On January 30, the WHO declared the outbreak a global emergency and set up a committee to oversee its response. The mandatory closure of Chinese factories has left a massive gap as the country is the world’s largest manufacturing economy. These closures are providing opportunities for South African manufacturers, including getting in fresh orders for products as well as reaching new consumers.

Louw stated that more than ever before, South African companies and consumers should support products made by local manufacturers like Lasher, who employ over 800 people at four local factories. Such support would translate into greater job security throughout the manufacturing value chain at a time when local economic growth is stagnant, and unemployment is near record levels.

He believes that local manufacturers need to stand together and work with the government to maintain and expand the sector, which until recently had faced an increasing onslaught from low-priced imported Chinese goods.

The South African manufacturing industry has declined from 20% of the gross domestic product in 1994 to 14% today. The local sector continues to contract, and in 2019, South African manufacturing output decreased by 0.9% when compared with 2018, according to Statistics South Africa.

Chinese imports have had a detrimental impact on local manufacturing, jobs and reduced demand for local goods and services, and the significant difference between Lasher tools and those imported from China and elsewhere is that tools made by Lasher are of high quality, durable and last longer, which provides consumers with high value for money over competing tools.
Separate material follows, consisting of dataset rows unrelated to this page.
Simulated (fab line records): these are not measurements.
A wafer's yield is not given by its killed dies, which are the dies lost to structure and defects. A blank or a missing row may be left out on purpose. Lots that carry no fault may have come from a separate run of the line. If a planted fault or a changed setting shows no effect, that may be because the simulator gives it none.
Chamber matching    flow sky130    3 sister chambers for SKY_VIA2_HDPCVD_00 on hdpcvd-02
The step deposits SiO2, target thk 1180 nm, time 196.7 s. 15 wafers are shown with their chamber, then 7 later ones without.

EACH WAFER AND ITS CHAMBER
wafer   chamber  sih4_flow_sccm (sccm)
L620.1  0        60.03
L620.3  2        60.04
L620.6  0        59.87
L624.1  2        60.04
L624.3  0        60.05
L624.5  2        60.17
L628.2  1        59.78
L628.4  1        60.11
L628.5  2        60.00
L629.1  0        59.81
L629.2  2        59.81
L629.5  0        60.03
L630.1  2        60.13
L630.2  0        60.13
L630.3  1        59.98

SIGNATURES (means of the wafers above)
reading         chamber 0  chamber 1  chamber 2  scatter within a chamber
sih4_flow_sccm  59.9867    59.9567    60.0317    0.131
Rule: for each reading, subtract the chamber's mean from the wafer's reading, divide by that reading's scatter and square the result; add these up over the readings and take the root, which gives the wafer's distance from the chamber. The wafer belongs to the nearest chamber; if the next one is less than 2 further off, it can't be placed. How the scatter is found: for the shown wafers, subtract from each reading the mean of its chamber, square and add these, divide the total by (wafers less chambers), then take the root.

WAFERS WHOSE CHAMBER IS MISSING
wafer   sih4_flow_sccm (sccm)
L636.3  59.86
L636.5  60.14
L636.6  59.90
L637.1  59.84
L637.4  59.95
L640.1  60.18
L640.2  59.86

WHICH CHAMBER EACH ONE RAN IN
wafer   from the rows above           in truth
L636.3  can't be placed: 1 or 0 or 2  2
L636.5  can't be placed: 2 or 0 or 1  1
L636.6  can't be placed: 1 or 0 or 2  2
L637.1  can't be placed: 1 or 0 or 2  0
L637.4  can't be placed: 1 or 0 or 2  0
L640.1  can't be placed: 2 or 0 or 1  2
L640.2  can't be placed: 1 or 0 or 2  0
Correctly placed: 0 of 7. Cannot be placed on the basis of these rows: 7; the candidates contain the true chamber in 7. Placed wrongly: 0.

Lasher equipment lasts nine to forty-five times longer than competing imported Chinese equipment, and this provided a clear rationale to buy local Lasher tools, Louw said.

“The company provides its customers with aftercare service and Lasher’s products have a return rate of less than 0.01%, which gives customers a high level of confidence when purchasing a Lasher product. Lasher is a proudly South African company that has been 90 years in the business and sources 98% of its materials for its hand tools from South African companies,” Louw concluded.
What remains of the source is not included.